From: skaller <skaller@users.sourceforge.net>
To: Francois.Pottier@inria.fr
Cc: caml-list@inria.fr
Subject: Re: [Caml-list] menhir
Date: Thu, 03 May 2007 02:29:17 +1000 [thread overview]
Message-ID: <1178123357.6486.49.camel@rosella.wigram> (raw)
In-Reply-To: <20070502123058.GC21560@yquem.inria.fr>
On Wed, 2007-05-02 at 14:30 +0200, Francois Pottier wrote:
> Hello,
>
> On Wed, May 02, 2007 at 06:41:44PM +1000, skaller wrote:
> > Exactly. In Ocamlyacc it is named 'eof', and you can use that
> > token in your productions.
>
> As far as I know, this is incorrect. ocamlyacc does not have a predefined
> eof token. Perhaps you are thinking of ocamllex, which has an eof pattern.
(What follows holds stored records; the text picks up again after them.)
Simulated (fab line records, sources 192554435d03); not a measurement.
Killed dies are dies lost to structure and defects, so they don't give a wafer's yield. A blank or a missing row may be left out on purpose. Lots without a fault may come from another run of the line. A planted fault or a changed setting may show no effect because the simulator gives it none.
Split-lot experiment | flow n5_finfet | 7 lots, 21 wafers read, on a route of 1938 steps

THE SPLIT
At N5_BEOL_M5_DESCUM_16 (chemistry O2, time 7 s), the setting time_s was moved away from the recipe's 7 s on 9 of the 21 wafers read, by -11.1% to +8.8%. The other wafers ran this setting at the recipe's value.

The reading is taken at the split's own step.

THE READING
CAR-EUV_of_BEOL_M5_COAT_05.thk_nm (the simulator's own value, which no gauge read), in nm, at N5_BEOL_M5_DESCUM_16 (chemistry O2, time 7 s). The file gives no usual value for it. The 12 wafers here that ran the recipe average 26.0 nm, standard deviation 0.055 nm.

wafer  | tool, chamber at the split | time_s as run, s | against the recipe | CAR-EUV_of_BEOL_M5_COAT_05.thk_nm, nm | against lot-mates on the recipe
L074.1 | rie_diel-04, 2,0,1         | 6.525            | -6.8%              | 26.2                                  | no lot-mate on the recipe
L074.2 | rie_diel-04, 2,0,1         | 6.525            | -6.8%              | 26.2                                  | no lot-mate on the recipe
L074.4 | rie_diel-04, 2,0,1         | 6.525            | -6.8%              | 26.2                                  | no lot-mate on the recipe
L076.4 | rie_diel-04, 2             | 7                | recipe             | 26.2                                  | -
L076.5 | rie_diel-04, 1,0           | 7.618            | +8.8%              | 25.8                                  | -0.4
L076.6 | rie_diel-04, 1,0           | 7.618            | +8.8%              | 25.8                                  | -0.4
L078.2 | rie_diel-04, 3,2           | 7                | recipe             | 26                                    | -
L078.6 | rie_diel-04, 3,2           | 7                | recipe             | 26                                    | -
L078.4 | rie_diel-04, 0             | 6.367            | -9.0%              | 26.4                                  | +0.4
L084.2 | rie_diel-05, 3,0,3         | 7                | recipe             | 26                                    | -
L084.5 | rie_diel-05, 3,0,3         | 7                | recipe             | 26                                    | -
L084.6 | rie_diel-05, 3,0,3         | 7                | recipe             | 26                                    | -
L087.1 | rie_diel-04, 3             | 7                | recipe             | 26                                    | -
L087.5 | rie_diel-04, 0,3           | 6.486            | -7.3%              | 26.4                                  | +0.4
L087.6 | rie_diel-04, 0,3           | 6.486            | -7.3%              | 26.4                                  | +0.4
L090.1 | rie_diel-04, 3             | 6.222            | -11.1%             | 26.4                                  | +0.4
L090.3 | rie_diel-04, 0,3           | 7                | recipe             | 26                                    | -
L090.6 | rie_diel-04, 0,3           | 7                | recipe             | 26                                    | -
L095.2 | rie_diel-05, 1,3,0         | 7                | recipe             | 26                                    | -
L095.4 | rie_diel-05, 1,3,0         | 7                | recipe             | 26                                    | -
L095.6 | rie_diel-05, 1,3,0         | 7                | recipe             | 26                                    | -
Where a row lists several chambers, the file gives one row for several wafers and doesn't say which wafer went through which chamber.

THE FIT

I believe you're right, I apologise for confusion.
> > compilation_unit:
> > | statement_aster ENDMARKER { $1 }
> >
> > where no non-terminal on which statements_aster depends
> > has a production containing ENDMARKER or # (eof).
> >
> > Therefore, there is no conflict. When compilation_unit
> > is reduced the parser returns, the next token, whether
> > it is # or any other, is irrelevant.
>
> Good. I seem to agree with you. Menhir should not report an end-of-stream
> conflict here. So, what does it report?
Built an LR(0) automaton with 1416 states.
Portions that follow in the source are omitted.